This dataset was generated to learn the radiative heating process using machine learning. More specifically, the data captures the inputs and outputs of the ecRAD radiation scheme (Hogan & Bozzo 2018) using the Tripleclouds solver (Shonk & Hogan 2008). The goal is to learn a more efficient version of the radiation scheme using neural networks or other machine learning algorithm.
This dataset was generated as part of the MAELSTROM project, which seeks to create machine learning tools across applications in weather and climate science. The project will create benchmark datasets and solutions, develop software workflows and explore the best hardware for each project.

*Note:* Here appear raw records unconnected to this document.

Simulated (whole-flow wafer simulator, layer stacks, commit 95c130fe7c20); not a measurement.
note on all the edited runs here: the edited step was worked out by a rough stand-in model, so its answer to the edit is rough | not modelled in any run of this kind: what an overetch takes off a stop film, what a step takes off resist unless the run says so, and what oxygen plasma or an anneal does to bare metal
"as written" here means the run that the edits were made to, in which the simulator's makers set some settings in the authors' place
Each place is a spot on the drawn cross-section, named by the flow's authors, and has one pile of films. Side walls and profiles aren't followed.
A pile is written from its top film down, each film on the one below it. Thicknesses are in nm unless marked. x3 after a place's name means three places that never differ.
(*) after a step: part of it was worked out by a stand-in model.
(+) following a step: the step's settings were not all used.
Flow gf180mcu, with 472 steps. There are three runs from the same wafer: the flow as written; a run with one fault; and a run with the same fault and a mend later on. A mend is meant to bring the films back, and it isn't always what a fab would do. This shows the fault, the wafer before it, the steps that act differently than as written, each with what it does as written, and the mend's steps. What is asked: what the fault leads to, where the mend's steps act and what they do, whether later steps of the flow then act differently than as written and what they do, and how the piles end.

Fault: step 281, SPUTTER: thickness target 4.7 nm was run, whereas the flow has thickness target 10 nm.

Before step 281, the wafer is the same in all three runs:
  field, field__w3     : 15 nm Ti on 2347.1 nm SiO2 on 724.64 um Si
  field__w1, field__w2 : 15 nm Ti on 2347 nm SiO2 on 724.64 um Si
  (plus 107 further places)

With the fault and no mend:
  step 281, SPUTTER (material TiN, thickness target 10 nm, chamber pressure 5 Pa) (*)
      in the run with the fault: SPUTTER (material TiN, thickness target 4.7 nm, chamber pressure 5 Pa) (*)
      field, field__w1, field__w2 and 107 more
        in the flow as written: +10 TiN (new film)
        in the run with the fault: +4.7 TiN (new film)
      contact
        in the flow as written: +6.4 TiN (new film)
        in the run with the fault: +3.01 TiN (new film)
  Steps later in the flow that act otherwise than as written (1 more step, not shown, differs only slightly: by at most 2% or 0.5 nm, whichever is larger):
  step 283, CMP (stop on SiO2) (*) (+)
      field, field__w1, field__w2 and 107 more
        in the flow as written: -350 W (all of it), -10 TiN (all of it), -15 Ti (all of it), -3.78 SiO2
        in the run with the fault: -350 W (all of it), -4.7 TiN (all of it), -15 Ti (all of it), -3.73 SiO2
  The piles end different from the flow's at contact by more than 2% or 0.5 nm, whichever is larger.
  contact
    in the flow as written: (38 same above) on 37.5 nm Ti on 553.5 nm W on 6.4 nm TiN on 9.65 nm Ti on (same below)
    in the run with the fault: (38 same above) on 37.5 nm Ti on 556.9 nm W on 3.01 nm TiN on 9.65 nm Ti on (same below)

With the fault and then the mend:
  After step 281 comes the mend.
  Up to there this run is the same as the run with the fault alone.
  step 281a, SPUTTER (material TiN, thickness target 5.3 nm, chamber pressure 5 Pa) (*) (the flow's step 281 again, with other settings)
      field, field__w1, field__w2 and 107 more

Further details can be found in the MAELSTROM documentation for this dataset, part 3.3. This includes motivation, background reading and descriptors of the variables in the dataset.
The dataset can be downloaded using the python tool CliMetLab, which utilises xarray.
!pip install climetlab climetlab_maelstrom_radiation
import climetlab as cml
cml_ds = cml.load_dataset("maelstrom-radiation", subset="tier-1")
ds = cml_ds.to_xarray()
This will download a small dataset with which to explore the data structure. Using subset="2020" will download the entire suggested training dataset, WARNING this is very large O(1Tb).
For machine learning purposes, it is suggested to use the "maelstrom-radiation-tf" dataset which provides a TensorFlow Dataset access to the dataset, pre-shuffled.